Chasing Clean Data (and Catching Most of It)

August 20, 2025

Data hunts rarely start glamorous. Ours began with a simple question: where do we find a reliable, national list of farmers markets? Then came spreadsheets, acronyms, and a lot of “huh, that’s interesting.”

The short version

We sourced a national directory, normalized it into a clean, portable database, added guardrails for trust, and exposed it via an API that’s fast enough for maps and simple enough for people. Not perfect yet—but solid, explainable, and built to improve.

Where the data comes from

We started with a publicly available farmers market directory (think: the big national one). It’s broad, reasonably current, and—like all real-world datasets—a little messy around the edges. Our first pass brought in ~7,000 markets with fields like name, city, state, ZIP, latitude/longitude, phone, website, and whether the market accepts SNAP.

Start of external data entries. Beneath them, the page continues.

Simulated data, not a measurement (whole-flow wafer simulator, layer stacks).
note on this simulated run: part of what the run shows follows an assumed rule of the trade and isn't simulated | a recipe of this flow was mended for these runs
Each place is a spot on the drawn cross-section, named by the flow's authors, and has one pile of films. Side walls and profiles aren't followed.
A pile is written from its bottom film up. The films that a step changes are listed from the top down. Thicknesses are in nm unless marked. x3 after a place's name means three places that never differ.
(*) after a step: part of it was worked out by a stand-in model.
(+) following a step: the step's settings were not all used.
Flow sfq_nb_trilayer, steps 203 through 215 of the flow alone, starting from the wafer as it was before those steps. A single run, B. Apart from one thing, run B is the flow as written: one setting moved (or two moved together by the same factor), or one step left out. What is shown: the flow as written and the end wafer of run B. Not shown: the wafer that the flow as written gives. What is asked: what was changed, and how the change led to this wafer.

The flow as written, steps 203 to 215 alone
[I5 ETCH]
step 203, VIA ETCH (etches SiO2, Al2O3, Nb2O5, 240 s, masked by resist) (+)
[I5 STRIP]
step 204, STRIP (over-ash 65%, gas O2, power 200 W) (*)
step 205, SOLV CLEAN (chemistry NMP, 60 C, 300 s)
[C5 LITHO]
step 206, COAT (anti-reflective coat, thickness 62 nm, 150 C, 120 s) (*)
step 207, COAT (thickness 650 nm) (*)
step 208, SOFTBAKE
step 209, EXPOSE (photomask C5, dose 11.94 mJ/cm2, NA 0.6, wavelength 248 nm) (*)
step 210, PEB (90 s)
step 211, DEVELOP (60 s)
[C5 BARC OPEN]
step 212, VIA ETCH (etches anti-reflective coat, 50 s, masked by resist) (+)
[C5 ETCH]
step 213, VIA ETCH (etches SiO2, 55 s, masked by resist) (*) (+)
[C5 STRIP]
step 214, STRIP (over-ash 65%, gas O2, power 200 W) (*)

What “clean” means to us (for now)

  • Consistent columns: markets get the same shape—name, city, state, zip, lat, lon, website, phone, accepts_snap—so the API and the UI can be boring (in the best way).
  • Stable IDs: if a source doesn’t provide one, we deterministically generate a market_id from key fields (name/city/state/zip/lat/lon). That keeps links stable even as we improve details later.
  • Duplicates & weirdness: we flag likely dupes, watch for out-of-bounds coordinates, and keep an eye on suspicious ZIP/state combos.
  • SNAP awareness: we track accepts_snap now, with room to grow into richer EBT details as better sources come online.

How the API thinks

We designed endpoints around how people actually search:

  • By name or city when you already know what you want.
  • By state for broader browsing.
  • By map viewport (a bounding box) so we can fetch exactly what’s on screen without hammering the server.
  • By distance (lat/lon + radius) for “near me” use cases.
  • Limit/offset so pagination is predictable and fast.

The result: snappy queries that hold up well as we scale.

Quality checks (aka: don’t ship vibes)

  • Smoke tests ping health and a handful of queries.
  • Spot checks for outliers: coordinates near (0,0), oceans, or states that don’t match.
  • Link hygiene: websites that look parked or phones that look… creative… get flagged for review later.
  • Reproducibility: all of this is scripted, so updates don’t become a game of telephone.

Why we chose SQLite first

Because it’s perfect for this stage: a single file, easy to ship and diff, and more than fast enough for our queries. When we need more horsepower, we can move up the stack without changing how the API feels.

What we learned (and will keep doing)

  • Trust is a process. Start with one good source, normalize it, and layer improvements.
  • IDs matter. Stable IDs unlock bookmarks, shares, and updates without breaking links.
  • Maps need math. Viewport and radius queries make the UI feel instant—and keep costs down.
  • Small steps win. A steady loop of ingest → normalize → test beats “big bang” imports every time.

What’s next

  • Enrichment: expand EBT/SNAP details and add more attributes people care about (hours, seasonality, product focus).
  • Corrections: invite the community to submit fixes and verify them quickly.
  • Freshness: set a regular refresh cadence and make it visible on the site.
  • Observability: light metrics on API usage so we can spot hot spots and weird spikes early.

If you want to peek behind the curtain, here’s the commit history for this work (file adds, schema notes, and API tweaks included):
Repo → Commits: https://github.com/jspagnuolo/freshlocalharvest/commits/main

We’ll keep polishing. In the meantime, the data’s good enough to be useful—and that’s the whole point.